MGO3, Day 6 & 7: Every instrument is a drum if you play it wrong enough
Hit me like a hammer
Talking points: How to afford everything, What is art, Is it a bar that serves coffee or a cafe that serves cocktails, Lauryn Hill is the GOAT
The woman with the raccoon tail stands on a cinder block to comfortably reach her array of devices. Some I recognize from YouTube or my own collection, and some look homebrewed in a garage. Which is fitting because forestlimit, the music venue I bookmarked 5 years ago and am now staying around the corner from, resembles a mechanic’s den given over to gigantic speakers.
And then with a smile she pummels us with noise.
Just before this aural assault I was standing at the counter of Kitchen Kanejô, a tiny natural wine bar I’d noticed on my first day in the area and had managed to miss three days in a row. But I would not be denied. I translated the phrase “I’ll stand anywhere” and walked in.

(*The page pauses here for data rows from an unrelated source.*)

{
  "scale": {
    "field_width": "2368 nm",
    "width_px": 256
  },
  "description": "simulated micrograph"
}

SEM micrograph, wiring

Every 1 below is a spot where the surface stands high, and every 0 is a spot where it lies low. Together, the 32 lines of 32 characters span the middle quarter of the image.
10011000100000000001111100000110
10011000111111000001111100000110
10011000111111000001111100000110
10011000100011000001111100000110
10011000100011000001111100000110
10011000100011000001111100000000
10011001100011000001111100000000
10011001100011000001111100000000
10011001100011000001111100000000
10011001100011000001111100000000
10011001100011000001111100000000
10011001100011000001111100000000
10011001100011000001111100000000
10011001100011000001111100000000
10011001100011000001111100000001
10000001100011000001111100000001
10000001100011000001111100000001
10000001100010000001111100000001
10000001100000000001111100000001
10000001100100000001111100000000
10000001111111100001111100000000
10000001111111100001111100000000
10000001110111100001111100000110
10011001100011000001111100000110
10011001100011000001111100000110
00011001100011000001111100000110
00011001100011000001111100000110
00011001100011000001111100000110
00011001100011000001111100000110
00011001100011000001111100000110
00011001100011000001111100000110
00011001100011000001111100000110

Kanejo has the signs I’ve come to look for when deciding to take a chance on a French restaurant in Japan. One, it’s run by a couple, and this shared passion for all things French (in people who may have never been to Paris) gives everything a special je ne sais oomph. Two, they’re open the incredibly unhip hours of 4pm to 9:30pm. And three, the menu, entirely in Japanese, nods at French cuisine without being stuck inside a box of it. It’s not (cursed) fusion. It’s inspiration, the kind all the (deeply cursed) “Asian” restaurants of Amsterdam can only dream about.1
So maybe it’s the three glasses of pinot noir, or the warmth of delicious food, or the back-to-back-to-back nights out, but as I sit on a stool taking in the show I feel myself being carried aloft on the waves of sound.
Because I’m falling asleep.
I jolt awake and do a quick glance around, but everyone is too caught up in the spectacle to have noticed me pitching forward. I want to stay—if this is 10pm what happens at midnight—but I know I’ve pushed my limits. (My FOREST limits am I right ok it’s time to go.)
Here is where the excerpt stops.